David Broder chose the wrong metaphor when he writes in his column of February 26 about the ambitious proposals of Barack Obama. He concludes: "When we elected Obama, we didn't know what a gambler we were getting." Does the man not know that financial speculators unleashed by Republican deregulatory policies are the ones who have brought the economy to its knees and failed to invest in that which the country has needed for a long time.

It was financial gamblers with people's homes that caused this crisis. It was Republican failure to govern on behalf of the American people that allowed these gamblers to destroy the economic system. The use of the gambling metaphor for Obama applies not to him but to these financial gamblers. To believe that wealthy investors should have complete power to determine the future life of all Americans without protection from government is part of the failed philosophy of market fundamentalists, who are the real gamblers and who have not been investing in America.

Investing in transformation of the nation's system of energy usage is way overdue. The Wall Street gamblers didn't do it. Now it must happen. It's not a gamble to do something about it. It's common sense.

Investing in education after years of Republican efforts to destroy the public schools and to make big bucks off charging high interest on student loans is not a gamble, it is the very sort of investment that the people of the country need. Wall Street hasn't done it, private schools have not succeeded, even the originators of the school choice movement now agree that they were wrong. Republicans have gotten by for too long preaching about family values at the same time they have failed to provide what's needed for children in public schools.

Investing in health care reform is not a gamble, the current system is going to bankrupt the country entirely unless it is changed. Broder must have his eyes closed to the current reality. Reform should have happened fifty years ago. It would be irresponsible for Obama not to follow through on a campaign promise at the top of his agenda during the campaign. Should an economic crisis be the reason not to do something? Not at all, health care is part of the crisis in the first place. The privatization of health care, encouraging profit-motivated corporations to run health care, a need that cannot be met efficiently with market methods, has been a dismal failure in many important ways. It has increased costs, it has failed to provide all Americans with coverage, it has resulted in one-third of what is paid for health care going to administrative costs and business profits. The so-called free market is not so free when it comes to health care. It's not a gamble to change it, it is a necessity.

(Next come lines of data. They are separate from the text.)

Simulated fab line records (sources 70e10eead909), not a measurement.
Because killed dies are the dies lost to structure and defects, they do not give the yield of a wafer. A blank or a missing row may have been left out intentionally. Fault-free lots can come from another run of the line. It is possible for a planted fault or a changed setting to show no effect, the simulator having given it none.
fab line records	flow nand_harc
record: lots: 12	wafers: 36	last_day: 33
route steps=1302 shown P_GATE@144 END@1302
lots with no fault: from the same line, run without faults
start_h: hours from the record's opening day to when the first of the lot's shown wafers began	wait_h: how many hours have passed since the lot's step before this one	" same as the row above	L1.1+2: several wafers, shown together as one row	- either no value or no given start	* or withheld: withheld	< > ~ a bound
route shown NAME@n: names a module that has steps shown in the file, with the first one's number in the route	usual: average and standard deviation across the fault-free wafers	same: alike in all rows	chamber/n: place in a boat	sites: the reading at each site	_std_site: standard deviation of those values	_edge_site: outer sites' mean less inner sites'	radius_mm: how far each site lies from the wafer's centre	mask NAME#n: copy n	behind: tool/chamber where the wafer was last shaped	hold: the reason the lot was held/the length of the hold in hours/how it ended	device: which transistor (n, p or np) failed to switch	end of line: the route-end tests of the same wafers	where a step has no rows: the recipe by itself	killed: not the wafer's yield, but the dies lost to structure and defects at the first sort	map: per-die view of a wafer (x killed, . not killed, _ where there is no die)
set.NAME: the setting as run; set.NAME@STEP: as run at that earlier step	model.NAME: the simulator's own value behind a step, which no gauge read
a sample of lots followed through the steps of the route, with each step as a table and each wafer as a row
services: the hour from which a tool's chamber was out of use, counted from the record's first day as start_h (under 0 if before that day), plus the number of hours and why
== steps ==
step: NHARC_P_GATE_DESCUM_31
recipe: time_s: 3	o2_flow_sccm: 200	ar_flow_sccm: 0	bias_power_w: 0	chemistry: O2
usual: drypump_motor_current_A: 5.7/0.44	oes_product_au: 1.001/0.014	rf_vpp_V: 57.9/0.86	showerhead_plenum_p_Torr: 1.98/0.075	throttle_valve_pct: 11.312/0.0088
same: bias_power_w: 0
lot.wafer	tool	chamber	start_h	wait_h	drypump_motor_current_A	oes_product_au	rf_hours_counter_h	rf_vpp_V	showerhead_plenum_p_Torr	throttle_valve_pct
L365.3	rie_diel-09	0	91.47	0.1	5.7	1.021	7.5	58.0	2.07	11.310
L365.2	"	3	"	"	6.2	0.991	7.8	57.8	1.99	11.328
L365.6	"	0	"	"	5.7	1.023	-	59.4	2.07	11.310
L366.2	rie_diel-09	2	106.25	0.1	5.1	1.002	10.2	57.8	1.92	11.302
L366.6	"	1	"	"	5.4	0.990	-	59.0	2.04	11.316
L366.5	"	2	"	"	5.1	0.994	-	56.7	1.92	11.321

I think Obama's strategy on funding health care reform first, creating a "reserve fund," before debating the messy details of a specific reform proposal, is absolutely brilliant. It says "we have to do this, we have to find a way to come to agreement." This is moral and political leadership of the kind we have not been seeing in the nasty politics of the last years, a nasty politics that hides the real motives of the gamblers to put the health of Americans up for sale to the highest bidder.

Broder likes to fancy himself as non-partisan, he sees both sides of the fence. But this means he fails to see how radical to the right Republicans have become, how much Republican leaders are committed not to civil debate but to cultural war, and in so doing these leaders have betrayed the interests of ordinary folks who have traditionally voted Republican, folks that need health care and homes and a chance to flourish in their lives. These leaders totally failed at governing the country, that's why they were voted out in the last election.

Americans have had enough of a failed philosophy. When Republican leaders learn to talk in a civil manner, when they have some ideas worth listening to, then Broder can criticize Obama. In the meantime, he should realize that without a strong and smart government the country is at the mercy of huge corporate institutions who in their basic philosophy believe their only duty is to make money for themselves, no matter what happens for people who have to eat and travel and house themselves. When society is at the mercy of financial speculators and bankers and investors whose only interest is more money rather than the good of the country, then we can expect to happen what we have seen happen, a complete breakdown of the system causing fear and uncertainty and what may be growing civil unrest. The rich have been taking out of the system much more than they deserve for a very long time now, leaving too little for those trying to make ends meet by working two jobs trying to pay a mortgage, causing indebtedness for everyone. Everything is now maxed out by their gambling.

So it's not Obama that is the gamble. His proposals are solutions within the context of the rule of law, a quite conservative principle, his leadership can return the country to some sanity about what's important and helpful for everyone in the country. The idea of Republicans, that everyone will benefit if wealthy corporations are allowed to do whatever they want, which is just to get wealthier, is simply a lie. They have been gambling with the country too long and it is time for, as Obama has said, "a new era of responsibiity and cooperation."